Comedian Jeff Foxworthy brings a lot more than jokes with him to this weekend’s shows at The Joint inside the Hard Rock Hotel & Casino Tulsa.
He brings experience.
“It’s been a little while since I’ve been to Tulsa,” Foxworthy said during a recent telephone interview.
“There were so many incarnations of my Blue Collar Comedy through the years, it’s nice to have the stage to myself for a change.”
Since 1984, he’s made himself a comedic mainstay — and household name — with his now-classic “You might be a redneck if” one-liners, his Blue Collar Comedy tours, books and work on film and TV.
Foxworthy paused, then laughed, giving credit where it’s due to his longtime comedy cohorts Larry the Cable Guy, Bill Engvall and Ron White.
“The downside of this tour is I also get the stage all to myself.”
He’ll present two solo shows Saturday at The Joint. He’s no stranger to solo stops, though — his top-selling comedy albums include “You Might Be a Redneck If,” “Games Rednecks Play” and “Totally Committed.” He’s also penned over a dozen books and hosted hit TV game show “Are You Smarter Than a 5th Grader?” from 2007-2009.

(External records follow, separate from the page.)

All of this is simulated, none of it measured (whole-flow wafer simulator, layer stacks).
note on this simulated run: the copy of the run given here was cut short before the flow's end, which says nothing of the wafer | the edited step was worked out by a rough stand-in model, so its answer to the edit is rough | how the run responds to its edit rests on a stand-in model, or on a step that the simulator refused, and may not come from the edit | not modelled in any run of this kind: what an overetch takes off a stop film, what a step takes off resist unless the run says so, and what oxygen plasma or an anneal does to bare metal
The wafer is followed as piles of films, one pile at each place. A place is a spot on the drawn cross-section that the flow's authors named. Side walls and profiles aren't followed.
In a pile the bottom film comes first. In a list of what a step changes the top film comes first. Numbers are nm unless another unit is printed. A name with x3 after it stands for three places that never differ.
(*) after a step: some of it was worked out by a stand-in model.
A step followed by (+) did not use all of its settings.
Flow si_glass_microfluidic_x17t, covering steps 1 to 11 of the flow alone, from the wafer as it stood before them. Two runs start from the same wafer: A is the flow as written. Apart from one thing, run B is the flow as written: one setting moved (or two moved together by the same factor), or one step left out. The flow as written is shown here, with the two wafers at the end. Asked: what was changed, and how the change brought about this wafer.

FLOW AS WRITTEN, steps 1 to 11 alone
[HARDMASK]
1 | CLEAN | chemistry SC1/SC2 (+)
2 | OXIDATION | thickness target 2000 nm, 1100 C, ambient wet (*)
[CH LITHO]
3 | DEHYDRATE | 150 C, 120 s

These days, he’s also host of “The American Bible Challenge,” which premiered Aug. 23 on the Game Show Network. “It’s like ‘Fifth Grader’ but with Bible trivia,” he explained. “I was a little bit worried when I was first approached about the show. But it works. You know, I didn’t want to be the guy standing in line in Hell going, ‘Awww, it was the game show, right?!’”
All “Bible Challenge” winnings go to charity, and Foxworthy shares stories with the audience about how the money is spent. The new show quickly became the highest-rated show in the network’s history, he said.
Foxworthy admits that what’s made his work appealing to so many people for more than three decades is that it’s what he calls “common man” comedy.
“I’m comfortable with that phrase, absolutely,” he said. “I had no handbook. There wasn’t
a guideline to anything when I started. If I do something that I think is funny, if my friends do it, if my family does it, I always figured that people will relate. My comedy is very honest,” he said.
It’s also autobiographical. Yes, he’s a redneck. He often cracked wise on the job with IBM years ago, so his pals entered him in a stand-up contest.
“It was a contest for working comics,” he said. “I got there and was like, ‘Oh. My. Gosh.’”
He won, and hoped to get two years out of comedy. Soon he met friends Larry, Engvall and White, and in 2000, decided to launch a “Kings of Comedy” for rednecks.
He quit his IBM job. (“It wasn’t any big deal, it was a good job, but I carried a tool bag. I wasn’t like, you know, Steve Jobs.”)
“The reason that worked so well is that we weren’t a comedy collective. We were friends, and we worked really hard to make each other laugh as well as our audience. That sort of spontaneity can’t be rehearsed.”
Twelve years later, the group is as popular now as ever. A recent live DVD, album and television special, “Them Idiots: Whirled Tour,” released in March, went to No. 1 on the Billboard comedy charts.
While he admits this tour will have a lot of new material, “I always carry 3x5 cards in my pocket to take notes. All of this is a snapshot of my life at any given time — dating, newlywed, kids, grown kids, travel, in-laws — my show is always growing.”
Though, with new and longtime fans at so many of the stops on his tour, he said the “You might be a redneck if” jokes always make people laugh.
“Sometimes, you have to do a ‘greatest hits’ of your past comedy. Everybody came to laugh together, and some of these jokes, well, they’re so true they never get old.”
His comedy often seems off-the-cuff because it is.
“I was introducing Ray Charles at the ESPY Awards,” he said of the 1997 host gig. “People to this day still ask me about this like it was planned. This is one reason I don’t host live awards shows any more. Literally, all I have to say is ‘Ladies and gentlemen, Ray Charles!’ when a red light comes on and I get a message ‘Wait a minute! Stall! Ray’s in the bathroom! Kill time!’ This is live television. I’m like, what?! And asked out loud, something like ‘He’s in the bathroom? We have to wait? ... Did he take a newspaper?’
“People still tell me that was their favorite part in the entire show. It was almost dead air."